The Chinese government is pressuring McDonald’s to expand its ability to accept payments in e-renminbi, China’s new state-backed digital currency, in more stores before next year’s Winter Olympics begin in February, according to the Financial Times.
Currently, McDonald’s plans to accept the e-renminbi at 270 restaurants in Shanghai but the government wants the burger chain to install digital payment technology quickly in its stores across the country.
Other U.S. companies operating in China are feeling the same pressure, the FT reported.
The government is not singling out U.S. companies, according to Darrell Duffie, co-leader of a project on the e-renminbi at Stanford University’s Hoover Institution.
“The Winter Olympics is one of the testing grounds for the digital yuan,” he said, “so all sorts of retailers, including domestic and foreign companies, will be required to participate.”
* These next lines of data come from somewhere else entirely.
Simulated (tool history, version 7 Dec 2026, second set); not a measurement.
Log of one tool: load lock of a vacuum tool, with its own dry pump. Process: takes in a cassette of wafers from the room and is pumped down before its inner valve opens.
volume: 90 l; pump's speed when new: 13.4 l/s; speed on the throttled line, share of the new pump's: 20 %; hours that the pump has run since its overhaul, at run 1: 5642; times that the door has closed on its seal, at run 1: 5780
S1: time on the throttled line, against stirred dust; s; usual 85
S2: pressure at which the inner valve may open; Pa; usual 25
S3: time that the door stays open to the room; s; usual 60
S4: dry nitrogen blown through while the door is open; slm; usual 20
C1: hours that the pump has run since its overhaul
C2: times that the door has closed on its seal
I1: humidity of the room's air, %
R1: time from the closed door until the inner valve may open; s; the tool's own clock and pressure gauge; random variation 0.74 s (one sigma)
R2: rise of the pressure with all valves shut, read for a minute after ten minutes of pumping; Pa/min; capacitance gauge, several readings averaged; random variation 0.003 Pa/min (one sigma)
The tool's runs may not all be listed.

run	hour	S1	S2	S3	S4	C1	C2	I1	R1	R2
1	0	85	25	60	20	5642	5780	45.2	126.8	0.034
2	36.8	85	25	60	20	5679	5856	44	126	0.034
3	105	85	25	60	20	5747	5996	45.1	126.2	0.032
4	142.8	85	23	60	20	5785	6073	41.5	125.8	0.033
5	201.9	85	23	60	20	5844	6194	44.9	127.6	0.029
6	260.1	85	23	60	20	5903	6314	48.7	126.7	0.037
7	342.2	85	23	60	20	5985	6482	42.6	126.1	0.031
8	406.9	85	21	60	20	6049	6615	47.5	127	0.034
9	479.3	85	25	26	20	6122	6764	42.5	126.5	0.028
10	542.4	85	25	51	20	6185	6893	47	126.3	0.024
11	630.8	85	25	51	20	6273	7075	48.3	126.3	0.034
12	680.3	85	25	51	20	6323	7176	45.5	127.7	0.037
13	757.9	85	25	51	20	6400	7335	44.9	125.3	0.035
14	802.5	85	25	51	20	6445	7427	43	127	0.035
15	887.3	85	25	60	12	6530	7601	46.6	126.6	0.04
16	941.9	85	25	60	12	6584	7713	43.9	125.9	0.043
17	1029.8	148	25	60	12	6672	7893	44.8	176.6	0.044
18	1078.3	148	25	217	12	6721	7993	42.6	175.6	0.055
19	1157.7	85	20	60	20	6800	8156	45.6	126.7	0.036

China has targeted the Olympics as a showcase to advertise its new digital currency to the world, as we reported in “China: Digital Currency World Leader” (20 Oct 2020). 
The e-renminbi is issued by the People’s Bank of China and will coexist with coins and paper money, the bank said, at least for now. Transactions are made via a smartphone app.
TRENDPOST: As we wrote in “China: Digital Currency Control” (18 Feb 2020) China’s move from dirty cash to digital trash peels back one more layer of privacy from the individual. The government will be able to know where a person travels, what books or magazines they buy, what they like, and what they think. The government will have an accounting of every renminbi spent and will collect every tax yuan owed. 
By tracking purchases back to bank accounts, Chinese authorities also could access a range of personal information on any individual using the new stablecoin, no matter what country the person lives in.
A digital renminbi also would be easier to use internationally than paper money or checks drawn on Chinese banks, a feature that could extend China’s already considerable market power, which we noted in “China’s Digital Yuan Could Challenge Dollar’s Leadership” (27 Jul 2021).
The currency also will make China more financially autonomous  and perhaps less subject to international economic forces, some think.
“Although the e-renminbi is new technology, it’s using the same old playbook where the Chinese Communist Party uses commercial integration to decouple itself from the international system,” Republican Michael McCaul, ranking member of the House of Representatives foreign affairs committee, said in comments quoted by the FT.
TREND FORECAST: China will use its new digital currency not only to modernize its financial system but also as a new way to surveil people suspected of activities the government dislikes as well as to make it harder to engage in questionable financial activities.
The government will not hesitate to make the most of this new surveillance tool, extending its probes deeper and more broadly into the lives of any individual using the digital cash.
Foreigners using the technology also could be subject to having their personal financial lives explored. Banks and individuals will need to deploy additional security measures to guard against Chinese snooping.